Structural pattern matching of lxml HtmlElement attributes

74 Views Asked by At

I want to use PEP 634 – Structural Pattern Matching to match an HtmlElement that has a particular attribute. The attributes are accessible through an .attrib attribute that returns an instance of the _Attrib class, and IIUC it has all methods for it to be a collections.abc.Mapping.

The PEP says this:

For a mapping pattern to succeed the subject must be a mapping, where being a mapping is defined as its class being one of the following:

  • a class that inherits from collections.abc.Mapping
  • a Python class that has been registered as a collections.abc.Mapping
  • ...

Here's what I'm trying to do, but it doesn't print the href:

from collections.abc import Mapping
from lxml.html import HtmlElement, fromstring
el = fromstring('<a href="https://stackoverflow.com/">StackOverflow</a>')
Mapping.register(type(el.attrib))  # lxml.etree._Attrib
assert(isinstance(el.attrib, Mapping))  # It's True even before registering _Attrib.

match el:
    case HtmlElement(tag='a', attrib={'href': href}):
        print(href)

This matches and prints attrib:

match el:
    case HtmlElement(tag='a', attrib=Mapping() as attrib):
        print(attrib)

This does not match, as expected:

match el:
    case HtmlElement(tag='a', attrib=list() as attrib):
        print(attrib)

I also tried this and it works:

class Upperer:
    def __getitem__(self, key): return key.upper()
    def __len__(self): return 1
    def get(self, key, default): return self[key]
Mapping.register(Upperer)  # It doesn't work without this line.
match Upperer():
    case {'href': href}:
        print(href)  # Prints "HREF"

I understand using XPath/CSS selectors would be easier, but at this point I just want to know what is the problem with the _Attrib class and my code.

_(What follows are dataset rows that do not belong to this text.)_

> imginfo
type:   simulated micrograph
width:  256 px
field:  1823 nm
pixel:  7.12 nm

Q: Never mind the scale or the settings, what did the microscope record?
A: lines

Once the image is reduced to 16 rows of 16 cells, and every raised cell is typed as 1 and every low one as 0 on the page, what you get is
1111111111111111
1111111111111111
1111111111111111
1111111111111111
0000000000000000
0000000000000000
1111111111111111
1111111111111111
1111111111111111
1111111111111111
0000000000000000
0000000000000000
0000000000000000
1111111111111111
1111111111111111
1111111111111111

Also, I don't want to unpack the element and convert the _Attrib instance to dict as follows:

match el.tag, dict(el.attrib):
    case 'a', {'href': href}:
        print(href)

or use guards:

match el:
    case HtmlElement(tag='a', attrib=attrs) if 'href' in attrs:
        print(attrs['href'])

It works but it doesn't look right. I'd like to find a solution so the original case HtmlElement(tag='a', attrib={'href': href}) works. Or something that's very close to it.

Python version I'm using is 3.11.4.

1

There are 1 best solutions below

0
Sepu Ling On

There seems to be a problem with Python's use of match case to compare two objects for equality, since pattern matching with match case statements is typically used to match different values, not to compare objects for equality. In Python, the == operator is often used to compare objects for equality. If you want to compare two objects for equality, you should use == instead of match case.

Write a class for comparison:

class Element:
    def __init__(self,data : HtmlElement= None,**kwargs):
        if not kwargs:
            temp={'tag': data.tag, 'text': data.text,'tail': data.tail,'attrib': data.attrib}
            self.__dict__ = {i:temp[i] for i in temp if temp[i]}
            return
        self.__dict__ =kwargs
    def __eq__(self, other):
        return self.__dict__ == other.__dict__

Use if statement to determine if they are equal

if Element(el) == Element(tag='a',text= 'StackOverflow', attrib={'href': 'https://stackoverflow.com/'}):
    print('equal')